Friday, February 17, 2012

THE EDITOR OF THE BIBLE


A review of Irene Carrier’s James VI and I King of Great Britain (1998)

(Rating 3 of 5)

Irene Carrier’s James is not a biography in the traditional sense, although it does contain some biographical narrative, it is an historical overview of the reign of the first monarch to rule over a united Britain. The book is divided into several chapters devoted to separate aspects of the reign. Each chapter has a biographical-type introduction, a timeline, and is loaded with primary sources that are mostly letters from James and his various associates. After each section of letters the author has questions for the reader—most of whom would be college students—to help them focus on the point of the letters.

The subject himself is pretty fascinating. The man who would succeed both of the rival queens, Mary I, Queen of Scots, and Elizabeth I, Queen of England, on their thrones. By the time he was a baby he was the son of a murder victim when his father, Henry Stuart, was killed. The primary suspect was his mother, the Queen. The controversy led to her overthrow and his enthronement as an infant. Like his mother, grandfather, and great-grandfather he would grow up as Scotland’s monarch. Later, he would lose his other parent when his mother, the dethroned Queen Mary, was executed under Elizabeth’s orders. Although he was more upset that his mother a queen was executed than his mother was executed.

Many Kings of England had tried and failed to add Scotland to their realms. However in 1603 the King of Scotland became the King of England. The man who was James VI in the north was now to the south, James I*. His great-great-grandfather, King Henry VII, whose James’ claim was based, had united the warring factions of the Yorkist and Lancastrians. Now the great-great-grandson was uniting two historically warring kingdoms.


(King James I, the first monarch of a united Britain)

“James VI’s departure for London in April 1603 amidst scenes of great emotion looked like the high point of Scottish pride. The Scots had given their ‘auld enemies’ a king, and thus provided the final answer to the aggression of Edward I, Edward III, and Henry VIII.” (p.142)

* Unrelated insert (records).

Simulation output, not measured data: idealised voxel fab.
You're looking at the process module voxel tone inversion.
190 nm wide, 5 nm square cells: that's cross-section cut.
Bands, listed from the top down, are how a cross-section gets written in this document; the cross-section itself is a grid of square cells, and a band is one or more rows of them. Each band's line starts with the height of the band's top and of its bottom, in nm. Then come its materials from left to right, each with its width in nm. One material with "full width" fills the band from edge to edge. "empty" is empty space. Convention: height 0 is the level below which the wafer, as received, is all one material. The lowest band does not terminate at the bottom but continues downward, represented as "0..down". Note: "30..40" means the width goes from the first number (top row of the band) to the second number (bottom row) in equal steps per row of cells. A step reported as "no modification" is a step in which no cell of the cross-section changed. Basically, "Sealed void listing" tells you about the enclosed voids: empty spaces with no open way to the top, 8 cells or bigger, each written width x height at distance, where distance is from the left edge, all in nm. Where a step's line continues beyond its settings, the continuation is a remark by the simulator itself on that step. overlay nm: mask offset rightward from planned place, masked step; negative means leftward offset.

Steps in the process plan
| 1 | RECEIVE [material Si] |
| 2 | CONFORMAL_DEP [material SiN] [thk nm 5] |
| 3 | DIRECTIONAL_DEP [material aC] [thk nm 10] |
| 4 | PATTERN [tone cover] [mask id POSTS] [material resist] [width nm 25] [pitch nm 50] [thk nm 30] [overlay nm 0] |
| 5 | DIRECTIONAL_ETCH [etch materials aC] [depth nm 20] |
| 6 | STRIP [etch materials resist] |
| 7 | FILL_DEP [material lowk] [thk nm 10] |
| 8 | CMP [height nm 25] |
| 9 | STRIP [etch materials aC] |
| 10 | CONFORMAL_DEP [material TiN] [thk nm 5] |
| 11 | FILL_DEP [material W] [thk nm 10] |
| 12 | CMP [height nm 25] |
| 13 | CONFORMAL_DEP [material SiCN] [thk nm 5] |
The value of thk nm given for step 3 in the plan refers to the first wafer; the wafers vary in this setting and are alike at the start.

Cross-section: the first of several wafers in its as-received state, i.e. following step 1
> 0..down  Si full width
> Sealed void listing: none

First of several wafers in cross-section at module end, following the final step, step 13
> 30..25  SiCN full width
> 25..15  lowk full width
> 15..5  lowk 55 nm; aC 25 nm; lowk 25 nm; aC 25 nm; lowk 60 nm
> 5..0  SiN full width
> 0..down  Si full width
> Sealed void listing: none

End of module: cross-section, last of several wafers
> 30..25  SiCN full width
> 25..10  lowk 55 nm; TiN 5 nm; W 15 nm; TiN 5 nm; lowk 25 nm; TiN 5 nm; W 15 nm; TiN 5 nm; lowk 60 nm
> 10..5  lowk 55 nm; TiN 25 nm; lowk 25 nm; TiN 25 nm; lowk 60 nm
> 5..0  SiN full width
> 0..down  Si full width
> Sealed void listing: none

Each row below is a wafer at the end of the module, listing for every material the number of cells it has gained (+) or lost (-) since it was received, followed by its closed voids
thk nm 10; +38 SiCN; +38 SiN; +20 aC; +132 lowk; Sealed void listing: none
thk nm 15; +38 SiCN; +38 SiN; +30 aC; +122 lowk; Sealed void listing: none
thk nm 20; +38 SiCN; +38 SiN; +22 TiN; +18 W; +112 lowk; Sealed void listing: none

Dubbed by King Henry IV of France as the ‘wisest fool of Christendom,’ James would right three famous works. He would right about smoking, witches, and divine-right monarchy. He was against smoking**, against witches, and all for divine-right monarchy. The new version of the Bible was something that he had supervised at his Hampton Court Conference. Nevertheless he did have a heavy influence on the new version; you could say he was more the editor than the author of the King James Bible.

This is an okay book if you like primary sources and school textbooks. In the words of King Edward III ‘it is as is.’

*An interesting irony, James I, King of Scotland, was in England at the time of his ascension. He was there as a prisoner of England’s King Henry IV.

**Ironic considering Jamestown,the first permanent English colony, had as its primary crop: tobacco.